# 7.4 Spread

## 7.4.1 Range and inter-quartile range

So far in this section, you have seen that the mean, median and mode can all give a useful typical value of a set of data. However, there is further information that you can get from a set of data which can help to complete the picture.

Consider the following two sets of data.

Data set C: 113, 48, 26, 99, 64 The number of runs scored by a cricket batsman in a 5-week period.

Data set D: 72, 69, 74, 71, 70 A person's pulse first thing in the morning, measured over 5 days.

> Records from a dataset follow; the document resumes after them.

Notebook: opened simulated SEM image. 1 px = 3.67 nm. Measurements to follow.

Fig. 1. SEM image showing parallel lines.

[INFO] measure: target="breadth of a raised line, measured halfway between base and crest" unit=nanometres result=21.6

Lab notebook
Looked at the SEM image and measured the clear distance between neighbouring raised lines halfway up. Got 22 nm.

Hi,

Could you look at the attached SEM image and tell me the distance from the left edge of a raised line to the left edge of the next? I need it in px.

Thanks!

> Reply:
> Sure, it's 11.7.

The mean for data set C is 70 and the mean for the data set D is 71.2.

### Activity 18

What do you think is the most striking difference between these two sets of data?

#### Discussion

You might have said that the values in the first set are quite varied but the values in the second set are all very similar to one another. This is an important difference between the two sets of data.

It is useful to calculate the range of a set of values.

The smallest value in data set C is 26 and the largest is 113, so the range is

113 – 26 = 87.

The smallest value in data set D is 69 and the largest is 74, so the range is

74 – 69 = 5.

The range is easy to calculate and gives you a rough idea of how spread out the values in a set of data are. However, it does need to be treated with caution. The range depends on the two extreme values in a set of data and it is quite possible that one or both of them is untypical of the set.

### Activity 19

Here are two sets of data. Which would you say was the more spread out?

Data set E: 1, 3, 4, 4, 7, 8, 10, 14, 15, 17, 17, 20

Data set F: 1, 8, 8, 8, 9, 9, 9, 10, 11, 11, 11, 20

#### Discussion

The range of both these sets of data is 20 − 1 = 19. However, data set E is more spread out than the data set F. Clearly, you need some way of spotting this, especially if you have a large number of values in your set of data.

In order to get a more accurate picture, you need to calculate a smaller range, nearer to the middle of the distribution, which avoids the extreme values.

The range to use is based on the quartiles of the distribution and is called the interquartile range. You already know how to find the median, which divides the set of values into two equal parts, so you now need to divide each of these two parts into two equal parts to get the quartiles. You might like to think of the quartiles dividing the range into quarters or four parts.

Consider data set E again:

1, 3, 4, 4, 7, __8__, __10__, 14, 15, 17, 17, 20

The median of this set of data is the mean of the two underlined numbers:

(8 + 10) ÷ 2 = 9

You now need to find the median of the first 6 values in the set; this value is (4 + 4) ÷ 2 = 4. The median of the second 6 values is (15 + 17) ÷ 2 = 16.

Thus, data set E can be divided into four parts by the three quartiles, Q_{1}, Q_{2} and Q_{3}with the second, Q_{2}, having the same value as the median. The values used to calculate the quartiles are underlined.

Note that medians and quartiles may or may not be equal to one of the data values. You can now calculate the inter-quartile range, Q_{3} − Q_{1}: 16 − 4 = 12. This gives a measure of the spread of the middle 50% of the data values.

### Activity 20

Using data set F, calculate the quartiles and the inter-quartile range.

Data set F: 1, 8, 8, 8, 9, 9, 9, 10, 11, 11, 11, 20

#### Discussion

The median is (9 + 9) ÷ 2 = 9. The first quartile Q_{1} is (8 + 8) ÷ 2 = 8. The third quartile Q_{3} is (11 + 11) ÷ 2 = 11. The inter-quartile range forthis set of data is 11 – 8 = 3. Again, the values used to calculate the quartiles are underlined.

The inter-quartile range is Q_{3} − Q^{1}: 11 − 8 = 3.

Although both sets of data have a range of 19, you now know that data set E has an inter-quartile range of 12 and data set F has an inter-quartile range of 3. Since half of the values lie within the inter-quartile range, a value of 12 suggests that the values of data set E might be quite spread out whereas a value of 3 suggests that while half the values of data set F are very close together, some values in this data set are not typical of all the data.